Sector Insight: Childrenswear
The impact made by supermarkets has led to fierce competition and lower prices.
Recent Matalan campaign
Five Key Trends
Babyboom. UK births boomed between 2006 and 2008, boosting sales of babywear and children’s clothing. Strong projected growth of 5-9 year old children will help sales.
Pricing. Six in ten parents think price is the most important factor when shopping for their children’s clothes with more than half thinking kids’ clothes are overpriced.
Replacement purchases. These will continue to be the biggest driver of new purchases as children rapidly grow out of their clothes.
Designer brands. Still a small area but more luxury brands have extended into childrenswear with labels such as Stella McCartney, Dior and Tommy Hilfiger all getting in on the act.

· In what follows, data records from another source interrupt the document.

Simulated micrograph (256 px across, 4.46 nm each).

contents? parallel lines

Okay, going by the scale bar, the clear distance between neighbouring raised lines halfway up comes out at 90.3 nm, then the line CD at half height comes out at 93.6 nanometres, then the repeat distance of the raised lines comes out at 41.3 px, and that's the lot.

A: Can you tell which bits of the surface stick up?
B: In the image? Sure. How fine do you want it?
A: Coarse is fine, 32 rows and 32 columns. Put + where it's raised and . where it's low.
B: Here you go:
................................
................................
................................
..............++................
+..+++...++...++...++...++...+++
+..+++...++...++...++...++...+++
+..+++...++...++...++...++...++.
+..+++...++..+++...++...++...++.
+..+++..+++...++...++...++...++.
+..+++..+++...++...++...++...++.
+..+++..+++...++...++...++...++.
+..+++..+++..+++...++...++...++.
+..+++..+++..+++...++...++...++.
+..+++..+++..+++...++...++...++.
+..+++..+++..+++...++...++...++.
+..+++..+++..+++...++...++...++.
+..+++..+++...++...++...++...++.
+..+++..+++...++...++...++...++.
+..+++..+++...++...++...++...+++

Supermarkets. As the supermarkets have extended into clothing, competition has become fierce and prices have been pushed down. Grocery chains now dominate sales.
Stylish children. The obsession with looks is getting younger: two thirds of 7-12 year olds think it’s important to look good.
Retailers at which children buy clothes by gender, October 2011 (%)
Share of UK retail value sales of childrenswear by outlet type (%)
The Industrys Main Players
Sean McGinty, head of marketing, George at Asda
McGinty was promoted to the top marketer slot for the George brand in 2012. He drives both the fashion and family focused campaigns, including the recent Back to School and Easter £5 or less campaigns. He has also worked for Wal-Mart international as global marketing manager.
Steven Sharp, executive director, marketing, Marks and Spencer
Marks joined Marks & Spencer in May 2004 and became executive director, marketing in November 2005. His career began at Bejam, moving onto the Argyll Group and in 1987 he was marketing director for Asda. He is a Fellow of the Chartered Institute of Marketing, The Marketing Society and The Royal Society of Arts, as well as a visiting Professor of Glasgow Caledonian University and non-executive director of Adnams.
Alison Lancaster, chief marketing officer, Kiddicare.com
Lancaster’s remit also covers marketing director for Morrisons.com non food business. Before joining Morrisons she worked at fashion retailer White Stuff as well as working as a consultant for brands including Feather & Black and Gant UK.
Winners and Losers in the childrenswear sector
Kiddicare. Morrisons-owned etailer Kiddicare offers clothes among its wider range of goods and is looking at adding bricks-and-mortar stores nationwide.
Asda. Is the first-choice destination (almost six in ten people go there for childrenswear).
Primark. Top choice for children aged 10 – 14 years old buying their own clothes and girls twice as likely as boys to shop there.
Next. Its popularity among childrenswear shoppers has diminished — down 9% between 2009 and 2011.
Mothercare. Despite its brand heritage, especially in the babywear market, it has struggled with profits falling and consequent store closures and job losses.